South Africa

OP-ED

A delicate balance: Understanding underground water reserves

A delicate balance: Understanding underground water reserves
Drilling rig operator Cornelius Malebye samples groundwater emerging from the 356m-deep H8A12 well drilled in the utility section of the Steenbras Nature Reserve. (Photo: John Yeld / Groundup)

Aquifers are not infinite in capacity and, just like any resource, need to be appropriately managed.

The sun has passed the halfway mark on its annual northward journey. Days are getting shorter and nights longer, as we say goodbye to the dry summer and await the arrival of the wet winter. Nobody can predict with any certainty how much rain we are going to have over the next six months. Does a slightly wetter March mean anything? I don’t know. I am told a wet April may mean a wet winter, but we will just have to wait and see.

Proclamations of the drought being over are premature. Last hydrological year (October – September) we received 654 mm of rainfall, against my average of 774 mm/a. Dam levels in October 2018 were much better than the two preceding years, but our dams were by no means full. Currently, rainfall is slightly above the average to March, but this doesn’t mean much. Less than 30% of rainfall occurs in the summer months. Good rains in 2019 will provide some comfort, but below average rains will reignite the narrative of water restrictions and Day Zero.

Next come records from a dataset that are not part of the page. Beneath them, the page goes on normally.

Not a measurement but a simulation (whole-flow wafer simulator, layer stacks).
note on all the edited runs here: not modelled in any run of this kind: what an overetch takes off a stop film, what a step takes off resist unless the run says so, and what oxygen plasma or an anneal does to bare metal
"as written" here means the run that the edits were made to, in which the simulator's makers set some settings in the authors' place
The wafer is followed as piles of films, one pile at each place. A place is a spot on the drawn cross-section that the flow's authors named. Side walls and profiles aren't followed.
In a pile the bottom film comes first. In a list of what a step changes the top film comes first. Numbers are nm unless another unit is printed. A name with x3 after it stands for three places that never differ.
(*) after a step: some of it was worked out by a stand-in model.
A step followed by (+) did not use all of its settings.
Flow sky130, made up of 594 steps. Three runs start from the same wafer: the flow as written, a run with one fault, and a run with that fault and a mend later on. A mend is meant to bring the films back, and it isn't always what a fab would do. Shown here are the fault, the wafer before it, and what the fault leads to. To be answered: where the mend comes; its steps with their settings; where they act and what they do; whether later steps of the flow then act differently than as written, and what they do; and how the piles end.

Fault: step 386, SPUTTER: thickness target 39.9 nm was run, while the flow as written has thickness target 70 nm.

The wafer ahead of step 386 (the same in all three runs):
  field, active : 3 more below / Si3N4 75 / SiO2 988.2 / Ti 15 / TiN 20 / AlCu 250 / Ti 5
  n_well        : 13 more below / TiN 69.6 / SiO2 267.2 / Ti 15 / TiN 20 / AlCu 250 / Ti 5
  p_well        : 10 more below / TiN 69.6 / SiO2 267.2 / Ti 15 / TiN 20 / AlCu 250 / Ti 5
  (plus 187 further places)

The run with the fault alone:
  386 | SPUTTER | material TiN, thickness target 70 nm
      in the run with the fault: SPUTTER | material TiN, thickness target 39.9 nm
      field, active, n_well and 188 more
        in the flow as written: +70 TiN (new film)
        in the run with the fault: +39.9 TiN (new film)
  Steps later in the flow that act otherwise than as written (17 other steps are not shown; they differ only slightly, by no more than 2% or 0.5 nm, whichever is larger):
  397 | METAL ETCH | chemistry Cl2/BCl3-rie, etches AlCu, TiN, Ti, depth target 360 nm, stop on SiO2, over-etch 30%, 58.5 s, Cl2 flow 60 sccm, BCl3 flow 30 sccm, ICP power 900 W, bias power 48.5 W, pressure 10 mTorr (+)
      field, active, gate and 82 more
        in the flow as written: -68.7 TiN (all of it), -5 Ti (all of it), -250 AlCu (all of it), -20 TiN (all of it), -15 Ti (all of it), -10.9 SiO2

My disquiet on the water situation was awakened by a recent article in The Conversation by Professor Jasper Knight and repeated on other online platforms. In his comment on the water strategy of the City of Cape Town currently under review, he remarked that aquifers are depleted. He supported this with a link to the website of the Department of Water and Sanitation (DWS).

The good professor misinterpreted the presented information and he is at odds with some 50 members of the Ground Water Division who met in November 2018 to consider the impact of the drought on groundwater. The Ground Water Division has a paid-up membership of about 300 members who are either professionals in the field or have an interest in the promotion of the science of groundwater.

That gathering concluded that the drought had had no impact on groundwater resources, but that a drought signature was evident in some groundwater levels monitored across the Western Cape Province and elsewhere. The drought signature observed during the droughts of 2003 – 2004 and 2010 – 2012 are now being observed in data monitored from 2015 onwards.

Following good rains, aquifers quickly recharged back to normal or above average conditions. These seasonal and inter-annual fluctuations are nothing more than a shift in the balance between inflows, outflows and a change in aquifer storage which occur continuously. They are certainly not a sign of aquifer depletion.

In this regard, groundwater suffers from two drawbacks. First, it cannot be seen and has to be measured by indirect methods. And second, being the Cinderella of water supply in South Africa contributing only 15% of the country’s total supply, efforts to monitor and report on the state of aquifers are not comparable to surface water supplies.

However, since the early 1990s, DWS has been establishing formal groundwater monitoring points across the country. This monitoring network currently consists of 1,459 boreholes. While it is widely accepted that the national department is not in a great space, credit must be given where credit is due. The collection and collation of this data is a mammoth task and in spite of the challenges that their staff endure, they continue to dutifully collect this vital data.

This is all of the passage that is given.